After over 12 months of speculation, negotiations, drama and more chaos than any other transfer saga in recent memory, Jadon Sancho is donning the red shirt of Manchester United.
Ole Gunnar Solskjaer has been searching for that dynamic threat on the right wing for years now, and he could hardly have snapped up a better man for the job. Sancho racked up 36 goals and 40 assists over his last two seasons with Borussia Dortmund, which is why United were prepared to shell out a cool £72.9m to sign him.
The only question left to answer is which shirt number Sancho will take. He spent the last three years wearing the number seven, but there’s no guarantee that he will get that number at Old Trafford as Edinson Cavani already has dibs on it.
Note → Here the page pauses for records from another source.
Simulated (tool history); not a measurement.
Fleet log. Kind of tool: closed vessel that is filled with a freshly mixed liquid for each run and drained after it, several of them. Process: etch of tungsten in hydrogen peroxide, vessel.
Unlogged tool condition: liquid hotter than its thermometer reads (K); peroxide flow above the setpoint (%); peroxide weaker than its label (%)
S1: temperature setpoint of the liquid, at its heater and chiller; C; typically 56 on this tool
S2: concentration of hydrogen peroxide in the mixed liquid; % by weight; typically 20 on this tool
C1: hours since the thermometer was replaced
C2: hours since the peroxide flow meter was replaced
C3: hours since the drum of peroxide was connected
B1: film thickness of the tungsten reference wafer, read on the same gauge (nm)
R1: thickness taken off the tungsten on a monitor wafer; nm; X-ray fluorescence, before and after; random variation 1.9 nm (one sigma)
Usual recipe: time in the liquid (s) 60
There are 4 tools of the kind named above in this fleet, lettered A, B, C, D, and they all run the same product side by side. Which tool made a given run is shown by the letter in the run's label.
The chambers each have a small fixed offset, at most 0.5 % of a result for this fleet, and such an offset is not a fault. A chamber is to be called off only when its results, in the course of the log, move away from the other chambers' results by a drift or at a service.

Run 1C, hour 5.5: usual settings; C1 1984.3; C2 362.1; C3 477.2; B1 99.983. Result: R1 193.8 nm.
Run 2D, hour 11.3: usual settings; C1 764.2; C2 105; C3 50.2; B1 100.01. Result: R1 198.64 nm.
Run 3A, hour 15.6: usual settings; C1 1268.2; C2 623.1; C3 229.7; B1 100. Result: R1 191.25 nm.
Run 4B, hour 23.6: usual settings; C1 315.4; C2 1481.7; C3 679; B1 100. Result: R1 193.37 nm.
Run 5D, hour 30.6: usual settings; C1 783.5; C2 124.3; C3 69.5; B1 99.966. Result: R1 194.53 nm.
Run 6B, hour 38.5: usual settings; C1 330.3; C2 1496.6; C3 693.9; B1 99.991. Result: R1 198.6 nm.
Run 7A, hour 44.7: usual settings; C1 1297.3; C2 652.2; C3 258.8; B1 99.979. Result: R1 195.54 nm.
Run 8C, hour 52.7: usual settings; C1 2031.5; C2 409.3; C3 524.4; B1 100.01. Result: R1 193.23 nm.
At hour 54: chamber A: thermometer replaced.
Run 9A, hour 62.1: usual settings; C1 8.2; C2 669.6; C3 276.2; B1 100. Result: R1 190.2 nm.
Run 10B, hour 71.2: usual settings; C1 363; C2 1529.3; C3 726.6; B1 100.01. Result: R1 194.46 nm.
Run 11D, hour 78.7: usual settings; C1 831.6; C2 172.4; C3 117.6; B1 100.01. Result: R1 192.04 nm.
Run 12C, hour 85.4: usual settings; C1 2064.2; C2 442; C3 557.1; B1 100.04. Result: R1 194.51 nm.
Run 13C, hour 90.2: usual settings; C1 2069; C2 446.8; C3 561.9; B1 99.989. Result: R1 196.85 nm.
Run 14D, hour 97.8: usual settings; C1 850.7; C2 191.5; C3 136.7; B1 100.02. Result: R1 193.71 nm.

United’s seven shirt is among the most famous numbers in the planet and is usually reserved for the team’s superstar. George Best, Bryan Robson, Eric Cantona, David Beckham and Cristiano Ronaldo are just five of many giants to wear the shirt, so it’s not hard to work out why it comes with so much pressure.
Sancho could still end up with seven, but that would require Cavani to agree to switch his own number. The Uruguayan may well agree, but that all depends on whether he can find another number that satisfies him. The number nine he wore with Paris Saint-Germain is taken by Anthony Martial.
Should seven remain off the table, Sancho could opt to pursue the number 17 shirt which he chose for England duty at Euro 2020. That seems to be his preferred alternative, but again, that shirt is already taken by Fred.
Would Fred care about losing his number? He specifically selected it because he used to wear it during his days as a youngster in Brazil, but he doesn’t seem particularly attached to it. He wore eight at Shakhtar Donetsk and 35 when he first broke through at Internacional.
In terms of vacant options, Sancho could choose to go with 12, which has been out of action since Chris Smalling’s 2019 departure, although there have been plenty of rumours suggesting Sancho could opt for 16.
Writing for The National, Andy Mitten claimed 16 had already been reserved for Sancho and would likely be his preferred alternative if the famous seven shirt cannot be lured away from Cavani.
Is that because it’s close to 17? Because the digits combine to make seven? It’s anyone’s guess, really.
If none of those appeal to Sancho, he’ll be forced to go quite high with his number.
24 and 25 are both available, but if Sancho wants a seven in his number, he’d have to settle for the 37, which has exclusively been worn by young fringe players. The chances of that happening appear slim.
Expect United to speak to Cavani about switching up his number, but if the veteran forward chooses to stick with seven, Sancho might have to get creative with his shirt choice.